Nate Berkus: Is there a shelf you can use for those things? I mean, people are more important than things, but things are important. I think it matters what our eyes land on; I think it matters what our butts sit on. It's important how we feel in our homes, because feeling good makes us more gracious. And that makes it easier to welcome others not only into our homes but into our lives.

Lisa Kogan: So what are the things that matter most to you?
Nate Berkus: To me it's about the books that are out of print, and the photos in frames. And the letters and notes.

Lisa Kogan: The rest is gravy.
Nate Berkus: We all have so much: We open our closets, and so many things still have their price tags attached. We open our cupboards, and there are those dishes that we've never used because they're "too good." Under our sinks we've got the 25 glass vases that held every floral arrangement ever sent to us. Why not recycle the glass? Better yet, fill it with sand and white candles, and throw a party. Take the dishes out and set the table with them every day. I mean, what exactly is an "everyday" dish? Why do we have all these categories?

Lisa Kogan: So people can sell us more stuff?
Nate Berkus: Right! I'm the first person to say, "Do not buy everything. Please, buy a new set of sheets if you want. But pair them with your grandmother's quilt."

Lisa Kogan: Okay, but what happens when you're ready for the next chapter of your story? What happens when your home seems to represent who you were a million somebody else's ago?
Nate Berkus: I find myself helping people in that situation a lot—after a divorce, after a death. They want to do something new. Sometimes they even want to be someone new, and changing their environment can be part of that process. It's a way to shed your skin. It's a way to move forward.

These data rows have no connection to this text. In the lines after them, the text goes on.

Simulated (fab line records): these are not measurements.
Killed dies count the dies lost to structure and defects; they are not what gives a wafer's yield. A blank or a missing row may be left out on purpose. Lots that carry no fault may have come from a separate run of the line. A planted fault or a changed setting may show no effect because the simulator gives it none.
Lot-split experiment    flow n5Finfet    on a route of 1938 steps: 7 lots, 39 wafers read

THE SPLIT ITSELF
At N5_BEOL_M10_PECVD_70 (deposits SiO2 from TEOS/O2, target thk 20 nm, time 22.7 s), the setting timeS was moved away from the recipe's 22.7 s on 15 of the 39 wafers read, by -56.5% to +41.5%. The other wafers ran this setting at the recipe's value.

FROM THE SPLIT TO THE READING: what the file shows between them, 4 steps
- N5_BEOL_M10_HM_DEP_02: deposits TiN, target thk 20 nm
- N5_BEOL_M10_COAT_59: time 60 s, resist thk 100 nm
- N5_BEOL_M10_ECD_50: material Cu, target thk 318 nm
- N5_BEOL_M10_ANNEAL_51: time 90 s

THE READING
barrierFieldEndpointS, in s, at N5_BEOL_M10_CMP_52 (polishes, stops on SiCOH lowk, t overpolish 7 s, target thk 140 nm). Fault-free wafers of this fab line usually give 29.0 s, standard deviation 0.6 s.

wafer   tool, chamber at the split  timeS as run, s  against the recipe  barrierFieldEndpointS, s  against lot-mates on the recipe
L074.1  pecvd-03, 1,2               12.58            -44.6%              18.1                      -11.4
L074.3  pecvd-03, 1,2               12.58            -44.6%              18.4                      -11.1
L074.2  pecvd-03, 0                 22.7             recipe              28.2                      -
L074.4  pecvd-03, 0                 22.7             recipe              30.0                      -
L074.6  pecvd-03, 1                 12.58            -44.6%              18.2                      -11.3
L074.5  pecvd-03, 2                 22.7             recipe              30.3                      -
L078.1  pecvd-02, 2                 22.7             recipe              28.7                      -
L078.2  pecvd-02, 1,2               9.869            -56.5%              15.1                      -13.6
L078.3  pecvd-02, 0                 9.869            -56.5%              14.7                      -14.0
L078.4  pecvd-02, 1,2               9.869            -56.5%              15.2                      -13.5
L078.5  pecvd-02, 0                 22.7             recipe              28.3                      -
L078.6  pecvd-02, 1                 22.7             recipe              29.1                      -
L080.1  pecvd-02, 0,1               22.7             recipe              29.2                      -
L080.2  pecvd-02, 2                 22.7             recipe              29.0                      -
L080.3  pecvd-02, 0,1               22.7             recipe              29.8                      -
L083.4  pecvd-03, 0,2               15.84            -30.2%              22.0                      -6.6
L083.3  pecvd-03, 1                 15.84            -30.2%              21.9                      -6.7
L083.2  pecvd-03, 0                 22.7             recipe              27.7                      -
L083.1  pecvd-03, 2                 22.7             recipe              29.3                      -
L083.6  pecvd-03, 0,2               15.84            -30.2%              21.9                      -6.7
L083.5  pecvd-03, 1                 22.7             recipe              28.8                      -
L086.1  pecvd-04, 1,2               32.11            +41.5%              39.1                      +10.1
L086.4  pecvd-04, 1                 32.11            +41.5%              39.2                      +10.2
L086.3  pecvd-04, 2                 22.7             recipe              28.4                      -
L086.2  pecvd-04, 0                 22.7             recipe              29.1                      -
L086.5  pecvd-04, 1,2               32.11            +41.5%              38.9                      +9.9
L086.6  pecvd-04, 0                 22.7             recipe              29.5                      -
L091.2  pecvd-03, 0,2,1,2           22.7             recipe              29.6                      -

Lisa Kogan: You have been faced with that situation yourself. Is it ever hard to be with Fernando's stuff?
Nate Berkus: He was one of those people you just don't want to sit next to on an airplane—the guy who's always trying to cram a three-foot ceramic pineapple under his seat. Then one day I went to the 26th Street flea market and brought back some African beads and wooden bowls and an English picture frame and a tiny French-to-English pocket dictionary from the 19th century. And he said, "You mean I've been traveling the world, bringing these things home, and they've been sitting on a card table on 26th Street?"

When Fernando died, his brother allowed me to take whatever I felt a connection to. So the majority of his library, I have. And one of the things that he and I always used to do together was sit down and go through these books. He had stuck little Post-it notes on all the pages because he was always wanting me to see something I hadn't seen before—a brilliant quote or some amazing place he thought we should visit or the pattern on a tile wall in Morocco or maybe just an incredible face. Now a part of what he collected lives on and is celebrated by the way I live.

There's something beautiful and very circular about passing by something that was important to the person you loved, or touching something that once meant something to him—that brings me some peace.

Lisa Kogan: And yet it's not a shrine around here.
Nate Berkus: I look at people who have lost someone and go for years without changing a thing in the room because they're afraid even the tiniest change would just be too painful. And I always think, "Wouldn't it honor the person more if you used the room for something that gave you joy? Because they're not here. But you are."

Lisa Kogan: You know, there's a great sense of serenity in this apartment. How does somebody use design to create that for themselves?
Nate Berkus: Good design isn't just about mathematical proportions and eyeballing and space planning. Good design is about imagination, and it's about surrounding yourself with things that are genuinely nourishing.

Lisa Kogan: And anybody can do that.
Nate Berkus: Definitely. People should be proud of the home they've created and the memories that have been made there. You have to ask yourself if the place really does represent who you are. When your eye travels around the room, does it say something about the people who live in that house? About those who came before? Does it really tell the story of your life?